Shaoxing High School and the Lanhua School are considered to be domestic PRC companies in which we do not have a controlling financial interest.  However, based on the above-mentioned agreements both Shaoxing High School and Lanhua School qualify as variable interest entities for which we are the primary beneficiary, and therefore have been consolidated into our financial statements effective as of the acquisition date of China Education, December 31, 2010, for Shaoxing High School and May 31, 2011 for the Lanhua School, in accordance with accounting principles generally accepted in the United States of America (“U.S. GAAP”).  

RESULTS OF OPERATIONS

Prior to December 31, 2010, the date we acquired China Education, we had minimal operations, did not record any revenues and had no operating assets.  Therefore, our results of operations and cash flows for the six months ended June 30, 2011 are not comparable to the six months ended June 30, 2010.  For the three and six months ended June 30, 2010, we recorded net losses of $0, and $2,000, respectively, and had de minimus cash flows. Our results of operations include the results of Shaoxing High School effective as of January 1, 2011 and the results of the Lanhua School effective as of June 1, 2011.


 
- 16 -

 
 
 


Three Months Ended June 30, 2011

Revenues for the second quarter of 2011 were $1.5 million and were derived from tuition, school selection fees and dormitory fees. Cost of sales for the second quarter of 2011 was $0.9 million, resulting in a gross profit margin of 42.0%. Total operating expenses in the second quarter of 2011 were $0.4 million, and were primarily comprised of general and administrative expenses associated with our Shaoxing High School and Lanhua School subsidiaries, including administrative staff compensation, utility expenses and routine office expenses.  We reported net income for the second quarter of $0.3 million, which was primarily a function of the operating results of Shaoxing High School, which generated $0.4 million of net income, partially offset by professional fees and other expenses associated with our U.S. based corporate office and Hangahou Technology. Under the terms of our Exclusive Cooperation Agreement with Shaoxing High School, we are entitled to 90% of their net income. As a result, the net income attributable to China Education International, Inc. stockholders was $0.2 million.

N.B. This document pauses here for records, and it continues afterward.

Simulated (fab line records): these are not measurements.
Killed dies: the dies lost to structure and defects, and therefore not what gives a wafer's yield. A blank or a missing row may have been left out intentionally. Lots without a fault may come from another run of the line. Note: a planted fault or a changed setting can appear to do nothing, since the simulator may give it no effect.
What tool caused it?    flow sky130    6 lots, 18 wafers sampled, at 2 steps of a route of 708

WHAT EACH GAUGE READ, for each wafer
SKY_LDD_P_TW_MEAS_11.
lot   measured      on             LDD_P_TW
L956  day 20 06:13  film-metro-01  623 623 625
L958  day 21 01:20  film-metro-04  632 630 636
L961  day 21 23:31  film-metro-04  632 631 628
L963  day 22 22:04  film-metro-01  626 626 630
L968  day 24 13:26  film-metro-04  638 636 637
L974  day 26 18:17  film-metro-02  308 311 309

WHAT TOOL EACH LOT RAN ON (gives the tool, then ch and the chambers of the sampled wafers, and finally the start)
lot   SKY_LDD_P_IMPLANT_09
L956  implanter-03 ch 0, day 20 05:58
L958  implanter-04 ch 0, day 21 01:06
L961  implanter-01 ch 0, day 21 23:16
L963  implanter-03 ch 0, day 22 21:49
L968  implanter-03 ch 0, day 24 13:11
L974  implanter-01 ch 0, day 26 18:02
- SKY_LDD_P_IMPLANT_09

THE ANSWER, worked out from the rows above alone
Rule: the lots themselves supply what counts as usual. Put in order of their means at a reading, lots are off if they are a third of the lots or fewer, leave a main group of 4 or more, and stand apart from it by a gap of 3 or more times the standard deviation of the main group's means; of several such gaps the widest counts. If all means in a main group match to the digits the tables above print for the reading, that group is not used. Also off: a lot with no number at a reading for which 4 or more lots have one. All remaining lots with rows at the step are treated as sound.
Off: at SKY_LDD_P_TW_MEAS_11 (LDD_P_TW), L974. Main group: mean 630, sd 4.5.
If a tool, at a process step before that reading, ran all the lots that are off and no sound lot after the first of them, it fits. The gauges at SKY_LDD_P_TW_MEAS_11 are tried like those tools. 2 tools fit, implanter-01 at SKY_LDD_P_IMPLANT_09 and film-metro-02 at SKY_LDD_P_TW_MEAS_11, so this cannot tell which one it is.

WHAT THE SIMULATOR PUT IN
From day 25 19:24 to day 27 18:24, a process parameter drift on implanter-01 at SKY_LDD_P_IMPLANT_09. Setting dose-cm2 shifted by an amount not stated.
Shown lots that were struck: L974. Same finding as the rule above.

Six Months Ended June 30, 2011

Revenues for the six months ended June 30, 2011 were $2.5 million.  Cost of sales for the six months ended June 30, 2011 were $1.6 million, resulting in a gross profit margin of 38.9%. Our operating expenses of $2.4 million during the six months ended June 30, 2011 include a share-based consulting and management fee paid to China Direct in the amount of $1.8 million. The fees paid to China Direct included 400,000 shares of our common stock valued at $1.2 million as a non-recurring payment for its work in connection with our December 2010 acquisition of China Education and 200,000 shares of our common stock valued at $0.6 million as payment for consulting and advisory services which China Direct agreed to provide to us in 2011.  The balance of our operating expenses of $0.6 million consists primarily of general and administrative expenses associated with the Shaoxing and Lanhua schools, amortization of intangibles and expenses incurred by Hangzhou Technology and our U.S. corporate office.

We recorded a net loss of $1.4 million for the six months ended June 30, 2011. Our net loss attributable to China Education International, Inc. stockholders was $1.5 million. Excluding the $1.8 million share based payment to China Direct, our net income would have been $0.4 million.

LIQUIDITY AND CAPITAL RESOURCES

 Liquidity is the ability of a company to generate adequate amounts of cash to meet its needs for cash.  As of June 30, 2011, we had a working capital deficit of $0.2 million, exclusive of $0.6 million of deferred revenue, as compared to a working capital deficit of $0.3 million at December 31, 2010, exclusive of $1.1 million of deferred revenue.  

On February 22, 2011, we borrowed $150,000 from China Direct, a related party, under the terms of a promissory note.  The proceeds from this loan were used for working capital purposes.  The promissory note accrues interest at an annual rate of 6%, with principal and accrued interest due on February 21, 2012.  We expect that our cash on hand, which includes the proceeds from the loan from China Direct, and the cash flow we expect to generate from operations in fiscal 2011 will be sufficient to sustain our operations for at least the next twelve months.  However, the following trends are reasonably likely to require us to raise additional capital.

 
 
An increase in working capital requirements to finance the growth of Shaoxing High School and Lanhua School;
 
 
Acquisitions of additional schools, with related increases to capital expenditures, marketing and administrative expenses to support the growth of our company;
 
 
The costs for recruitment and retention of additional management and personnel to support our operations and expansion plans; and
 
 
The additional costs, including legal accounting and consulting fees, of being a public company and the related compliance activities.

Our business plan contemplates the acquisition of additional schools through contractual agreements similar to those of the Shaoxing High School Control Agreements.  We expect that the consideration for gaining control of these schools will be comprised entirely of new issuances of our common stock. We do not, however, have any binding commitments at this time to acquire any additional schools and there can be no assurances that we will be successful in doing so.  In addition, there are no assurances that we will be able to structure transactions using our equity securities as the sole consideration.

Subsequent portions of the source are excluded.